At the time of writing, the Python Package Index hosts more than 120,000 packages.
A stunning number that often raises the following question:
Which Python packages should I use to get the job done?
Last week I had the opportunity to visit PyCon UK 2017 in Cardiff. One of the cool things of attending these conferences is that you meet a lot of folks who can give you great pointers when it comes to selecting the best packages.
In this post I give you an overview of packages I wish I had known about.
Overall data science work flow
TPOT is a tool for processing and optimizing machine learning pipelines in one big for loop.
nbdime makes version control for jupyter notebooks easier by visualizing the differences between sequential versions of a notebook. Useful when several team members are cooperating on the same workbook.

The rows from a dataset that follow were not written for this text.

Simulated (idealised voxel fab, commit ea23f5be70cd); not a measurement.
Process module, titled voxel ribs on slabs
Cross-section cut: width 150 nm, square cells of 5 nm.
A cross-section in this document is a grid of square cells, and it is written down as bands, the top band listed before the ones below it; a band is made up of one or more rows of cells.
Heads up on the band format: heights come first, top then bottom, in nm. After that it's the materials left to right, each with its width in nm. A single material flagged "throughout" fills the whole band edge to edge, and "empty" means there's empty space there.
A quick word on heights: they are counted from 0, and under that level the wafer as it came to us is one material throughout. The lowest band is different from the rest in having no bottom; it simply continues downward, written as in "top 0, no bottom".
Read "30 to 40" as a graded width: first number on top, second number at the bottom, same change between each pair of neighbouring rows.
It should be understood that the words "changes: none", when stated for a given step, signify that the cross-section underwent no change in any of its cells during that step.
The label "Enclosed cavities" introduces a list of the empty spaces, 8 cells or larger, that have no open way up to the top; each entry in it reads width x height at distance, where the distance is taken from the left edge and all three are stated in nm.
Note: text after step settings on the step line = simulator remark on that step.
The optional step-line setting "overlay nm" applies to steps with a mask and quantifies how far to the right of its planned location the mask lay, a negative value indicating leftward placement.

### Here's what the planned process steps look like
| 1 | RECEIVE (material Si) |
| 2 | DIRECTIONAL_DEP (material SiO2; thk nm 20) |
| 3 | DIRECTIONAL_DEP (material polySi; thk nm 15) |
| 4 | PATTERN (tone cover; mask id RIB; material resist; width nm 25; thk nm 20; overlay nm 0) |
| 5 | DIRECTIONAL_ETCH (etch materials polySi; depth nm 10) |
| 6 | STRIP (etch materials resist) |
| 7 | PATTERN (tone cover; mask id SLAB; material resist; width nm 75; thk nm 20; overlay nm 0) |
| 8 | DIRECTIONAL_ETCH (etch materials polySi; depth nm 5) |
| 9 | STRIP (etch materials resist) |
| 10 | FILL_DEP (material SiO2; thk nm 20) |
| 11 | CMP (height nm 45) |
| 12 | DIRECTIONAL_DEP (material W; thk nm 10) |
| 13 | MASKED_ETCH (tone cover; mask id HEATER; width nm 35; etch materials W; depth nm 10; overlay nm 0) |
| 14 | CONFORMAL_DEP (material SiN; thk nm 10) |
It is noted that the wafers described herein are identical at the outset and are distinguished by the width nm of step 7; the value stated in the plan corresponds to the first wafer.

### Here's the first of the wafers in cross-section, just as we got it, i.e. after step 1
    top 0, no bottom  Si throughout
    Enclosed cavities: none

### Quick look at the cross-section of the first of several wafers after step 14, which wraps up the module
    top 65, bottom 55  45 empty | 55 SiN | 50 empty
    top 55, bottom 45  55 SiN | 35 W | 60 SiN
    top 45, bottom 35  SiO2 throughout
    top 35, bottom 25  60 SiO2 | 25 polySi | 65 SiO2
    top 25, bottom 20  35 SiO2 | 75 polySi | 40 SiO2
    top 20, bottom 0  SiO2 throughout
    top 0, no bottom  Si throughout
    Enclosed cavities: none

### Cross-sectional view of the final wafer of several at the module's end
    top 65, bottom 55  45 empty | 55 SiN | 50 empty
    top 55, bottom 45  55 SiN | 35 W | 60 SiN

unittest is a package for performing test driven development (TDD). TDD aims at delivering better (production) code and basically entails (re)iterating through the following three steps:
- write the simplest failing test;
- write the simplest production code that passes all tests;
- refactor both production and test code and make sure it still passes all tests.
dask works as a data processor for data too big to fit into ram. Easy to pick up when you already know the pandas package, thanks to its familiar interface.
lens intends automating some of the common (and often time consuming) data exploring tasks, like visualizing features in histograms and creating heat maps to gain insight into the correlations between features. Lens is built on top of dask.
keras is a user friendly package for training neural networks.
hyperopt searches optimal values for the hyperparameters given the objective function.
hyperas is a user-friendly wrapper of hyperopt for keras.
Communicating the outcomes (and convincing the client)
ipywidgets is a package for making your notebooks interactive so that you (or the user) can easily play around with the data.
yellowbrick is a tool for visualizing model quality with residual plots showing model performance both for the training and the test set.
ELI5 is a tool for communicating the outcomes of machine learning models (like XGBoost) to a non-technical audience. It shows graphically which features are most important, provides a local view of your data including interactions between features.
LIME provides a model agnostic way to explain models (as opposed to ELI5 which uses a model specific approach).
ccxt is a package for connecting to an exchange to trade cryptocurrencies. A the time of writing this package supports 91 different cryptocurrencies.
backtrader is a package for testing your trading strategies on historical data.
Acknowledgements: I would like to express my gratitude to the following individuals for sharing their experience on these packages at Pycon UK 2017: Scott Stevenson (Jupyter notebooks and collaboration), Chris Medrela (TDD), Víctor Zabalza (data exploration), Solveiga Vivian-Griffiths (neural networks), Ian Ozsvald (communicating the outcomes and convincing the client) and James Campbell (algotrading).